See, Boerekos was designed for the super-active. Climbing mountains. Fighting wars. Farming in the red hot sun… Screw Crossfit, Pilates and anything else that now qualifies as “keeping fit” – we have nothing on our ancestors.
Yet we keep eating the sugar, sugar, sugar they so needed to keep going.
Just think of your favourite vegetable. Mine is pumpkin – mixed with syrup and squashed up with cinnamon and sugar. Yum!
Afrikaner veggies are brilliant. We’re the only people who dare to admit that adults don’t like veggies any more than kids do – so we make it pudding.

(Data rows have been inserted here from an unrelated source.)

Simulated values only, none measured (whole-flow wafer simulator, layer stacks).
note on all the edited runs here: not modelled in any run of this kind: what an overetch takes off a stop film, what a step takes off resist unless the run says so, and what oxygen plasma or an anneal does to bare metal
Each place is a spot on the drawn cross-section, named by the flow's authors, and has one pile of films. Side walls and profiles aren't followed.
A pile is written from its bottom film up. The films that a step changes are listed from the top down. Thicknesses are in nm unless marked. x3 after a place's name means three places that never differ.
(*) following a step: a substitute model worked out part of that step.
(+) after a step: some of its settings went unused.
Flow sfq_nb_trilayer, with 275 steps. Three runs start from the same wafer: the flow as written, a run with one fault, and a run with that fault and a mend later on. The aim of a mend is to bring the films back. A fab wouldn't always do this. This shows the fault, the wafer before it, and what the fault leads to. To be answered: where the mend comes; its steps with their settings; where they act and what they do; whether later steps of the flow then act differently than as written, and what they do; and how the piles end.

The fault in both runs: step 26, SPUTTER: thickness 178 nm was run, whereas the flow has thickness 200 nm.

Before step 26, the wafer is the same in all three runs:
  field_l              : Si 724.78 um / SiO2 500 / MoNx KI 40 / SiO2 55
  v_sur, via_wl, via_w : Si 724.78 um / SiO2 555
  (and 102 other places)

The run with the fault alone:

Let me share a family recipe for sweet potatoes:
Boil until soft. Slice. Layer with crumbed ginger biscuits, banana, brown sugar and butter. Add some orange juice and bake for an hour.
Serve with rys, vleis en aartappels and finish off the meal with some Malva pudding and hot custard.
Yummo! A delicious meal clocking in at a gazillion calories.
It’s no wonder our bodies can only take it for so long. It happens somewhere in our mid-forties – there comes a day in every Afrikaner woman’s life when she looks in the mirror and sees 7de Laan’s Matrone where Minki vd Westhuizen once stood.
The day she becomes a Tannie has arrived.
The process of getting to this day is a gradual one.
First, you slowly start getting podgier. Then, you realise that you just LOVE Julianne Moore and that you would like nothing better than to have red hair. The closest shade Dischem can offer you is a shiny, maroony colour. It looks cheap, but you take it anyway. When you’re done dyeing, you realise that you’re too fat to look like your Hollywood idol.
For some reason, your solution is to cut your hair nice and short. You crave a new outfit, but the shops you used to visit suddenly seem tacky. Dejectedly, you’re walking past Milady’s when suddenly you stop. It’s the most beautiful thing you’ve ever seen: A purple pantsuit. You buy all 10 size 16s they have in stock and never wear anything else again. With a sensible string of pearls and some sensible black shoes, your look is complete.
You are now wearing the uniform of middle-aged Afrikaner women everywhere – The Tannie Pakkie.
Now, dear reader, I understand that the prospect of becoming a Tannie is down-right terrifying.
But here’s the good news – if you’re dating an Engelsman, it won’t happen to you. Once again – pat yourself on the back for making such a great choice in a partner.
How does this work?
Think back – the first step in the Tannie-fication process is this: Getting fat. Specifically, getting fat due to spending years and years eating pudding masquerading as pumpkin.
As you integrate into your Engelsman’s family you will soon learn some shocking facts about food:
1. Vegetables are meant to be steamed
2. Fruit salad is a valid dessert choice
3. Brandy and Coke is frowned upon when wine is on offer
Given the Engelsman’s weak constitution (covered in part 1), eating healthily is considered very important.
It will be tough at first, but change your ways. Throw away the Kook and Geniet and start steaming.
Your 45 year old self will thank you.